Power struggles
 

 

Stephen Sondheim's Pacific Overtures has been a grand opera, a tiny chamber studio play with songs, and a huge glitzy Broadway musical, but I doubt if even a village amateur director would conceive of it as a parody pantomime. In a co-production between the Donmar and the Chicago Shakespeare Theatre, Gary Griffin has imposed a mockery of kabuki conventions. Thus, he employs an all-male, multiracial cast but has them sendup the characters, especially the women. No visual cliche is left unexplored, although the actors turn in uniformly strong performances. It is as though he envisages kabuki not as it is, but as it might be seen through the eyes of a non-Japanese audience--as a jumble of shrieks, shouts, incomprehensible rituals and weird stock characters.

When you have to fish for cheap laughs by mispronouncing the names of Japanese towns, you've rather missed the point of Sondheim's exquisitely delicate score, which becomes less Japanese as the evening progresses.

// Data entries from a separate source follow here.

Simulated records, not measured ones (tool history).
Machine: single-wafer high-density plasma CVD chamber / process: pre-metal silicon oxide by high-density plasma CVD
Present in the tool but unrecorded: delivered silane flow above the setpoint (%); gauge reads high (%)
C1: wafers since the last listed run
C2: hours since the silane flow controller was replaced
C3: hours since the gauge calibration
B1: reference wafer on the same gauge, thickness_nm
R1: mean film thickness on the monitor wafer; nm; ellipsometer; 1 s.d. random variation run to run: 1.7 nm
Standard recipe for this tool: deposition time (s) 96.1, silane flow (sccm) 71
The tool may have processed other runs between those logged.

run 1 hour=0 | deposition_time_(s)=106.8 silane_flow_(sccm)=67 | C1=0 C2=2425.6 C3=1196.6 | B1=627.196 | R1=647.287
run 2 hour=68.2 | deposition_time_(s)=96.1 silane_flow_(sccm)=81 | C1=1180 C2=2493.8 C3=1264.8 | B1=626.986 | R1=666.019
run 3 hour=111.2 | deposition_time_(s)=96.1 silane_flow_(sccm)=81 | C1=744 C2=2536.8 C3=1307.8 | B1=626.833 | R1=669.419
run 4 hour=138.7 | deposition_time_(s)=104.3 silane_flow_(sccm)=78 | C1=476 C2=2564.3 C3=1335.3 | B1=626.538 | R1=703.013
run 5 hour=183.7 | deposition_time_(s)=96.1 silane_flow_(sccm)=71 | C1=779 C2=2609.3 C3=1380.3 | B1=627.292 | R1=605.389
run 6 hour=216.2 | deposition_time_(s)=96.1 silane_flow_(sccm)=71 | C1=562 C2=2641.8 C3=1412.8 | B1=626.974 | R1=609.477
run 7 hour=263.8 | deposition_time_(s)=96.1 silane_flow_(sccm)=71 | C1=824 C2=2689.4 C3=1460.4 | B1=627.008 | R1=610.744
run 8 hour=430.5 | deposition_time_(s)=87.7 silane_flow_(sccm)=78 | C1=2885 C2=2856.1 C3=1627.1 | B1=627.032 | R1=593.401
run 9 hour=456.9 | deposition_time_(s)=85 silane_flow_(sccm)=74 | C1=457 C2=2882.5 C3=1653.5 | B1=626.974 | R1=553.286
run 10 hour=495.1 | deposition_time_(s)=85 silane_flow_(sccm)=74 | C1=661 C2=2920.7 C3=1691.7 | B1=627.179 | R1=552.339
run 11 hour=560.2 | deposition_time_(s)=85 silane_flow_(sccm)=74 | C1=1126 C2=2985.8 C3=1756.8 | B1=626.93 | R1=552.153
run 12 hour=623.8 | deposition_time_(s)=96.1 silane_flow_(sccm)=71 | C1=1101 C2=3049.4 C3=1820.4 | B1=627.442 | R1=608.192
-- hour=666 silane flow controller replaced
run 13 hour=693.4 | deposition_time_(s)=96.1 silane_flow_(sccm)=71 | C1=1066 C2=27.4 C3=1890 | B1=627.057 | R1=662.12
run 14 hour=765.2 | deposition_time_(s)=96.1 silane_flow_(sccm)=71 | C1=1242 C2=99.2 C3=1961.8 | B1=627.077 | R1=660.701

Pacific Overtures is not only about the Japanese slowly and willingly allowing themselves to be invaded by the west; it is also about the eternal conflict between the big picture and the details. Sondheim, his collaborator Hugh Wheeler, and John Weidman, who wrote the book on which the show is based, switch focus, now concentrating on a single young woman in a park, now on world economic history. Here we find a director trying to make his name by turning a gentle satire into a circus with a broad humour that betrays the subtlety of thought behind it.